Reading: Romans 10: 5-13

Verse Ten: It is with your heart that you believe and are justified, and it is with your mouth that you confess and are saved.

Rules or faith?  Myself or God?  Know or trust?  Living by faith can be a challenge to each of us.  Paul begins today’s passage with a quote from Moses about the Law.  Moses is basically saying that if one follows the Law, one is righteous for living according to God’s rules.  But the Law is something outside of us.  It is a list of do’s and don’ts.  The Law focuses on what I can (and cannot) do and is very black and white.  It says things like do not murder and keep the Sabbath holy.  In this sense, the Law is easy to understand.

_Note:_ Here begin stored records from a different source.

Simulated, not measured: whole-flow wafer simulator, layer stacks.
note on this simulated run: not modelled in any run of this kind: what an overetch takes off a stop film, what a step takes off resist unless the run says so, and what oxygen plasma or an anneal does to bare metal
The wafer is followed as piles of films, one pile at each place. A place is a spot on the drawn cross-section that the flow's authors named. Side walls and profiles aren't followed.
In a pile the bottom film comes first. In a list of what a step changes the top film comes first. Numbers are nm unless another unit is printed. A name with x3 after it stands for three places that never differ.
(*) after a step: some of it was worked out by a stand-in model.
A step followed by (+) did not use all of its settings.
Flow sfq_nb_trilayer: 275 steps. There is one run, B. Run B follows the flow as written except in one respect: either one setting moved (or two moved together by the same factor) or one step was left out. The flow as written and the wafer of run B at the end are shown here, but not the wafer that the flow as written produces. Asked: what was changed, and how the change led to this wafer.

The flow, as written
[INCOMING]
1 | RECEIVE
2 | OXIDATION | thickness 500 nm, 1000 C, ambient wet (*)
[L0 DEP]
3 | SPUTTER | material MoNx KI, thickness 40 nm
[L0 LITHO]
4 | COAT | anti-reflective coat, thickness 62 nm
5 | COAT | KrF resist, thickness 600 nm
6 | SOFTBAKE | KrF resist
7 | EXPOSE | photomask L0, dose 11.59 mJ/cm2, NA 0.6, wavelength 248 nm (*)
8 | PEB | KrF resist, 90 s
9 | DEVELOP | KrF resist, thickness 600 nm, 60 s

To live by faith is another matter.  Paul quotes Deuteronomy and writes, “The Word is near you; it is in your mouth and in your heart”.  Faith in Jesus Christ is very much an internal thing.  Faith is about a relationship that shifts the focus from us to God.  This relationship begins with confessing “Jesus is Lord”.  This confession places Jesus instead of self on the throne of our heart.  It becomes less and less about what we can or cannot do (the Law again) and more and more about what Jesus is doing in and through us.

The Law is about knowing God in our head.  Faith is about having God in our heart.  The short distance between head and heart can be a very long journey.  Sitting in a pew each Sunday is following the rule written in your head.  Worshipping and praising God each week is Jesus living out of your heart.  It is a world of difference to have God in your head versus having Jesus in your heart.  Paul writes, “It is with your heart that you believe and are justified, and it is with your mouth that you confess and are saved”.  Faith resides in the heart.  It leads us on that journey to confession of our sins and receiving mercy and forgiveness.  Through our relationship with Jesus Christ we are made holy and pure once again.

Paul concludes today’s passage with two more Old Testament quotes.  First, from Isaiah: “Anyone who trusts Him will never be put to shame”.  Faith involves trust.  In faith, Jesus has our backs.  Second, from Joel: “Everyone who calls on the name of the Lord will be saved”.  It’s not ‘could be’ or ‘might’ but WILL BE saved.  Trust and call on the Lord.  He is all we need.  Jesus is our all in all.  Thanks be to God.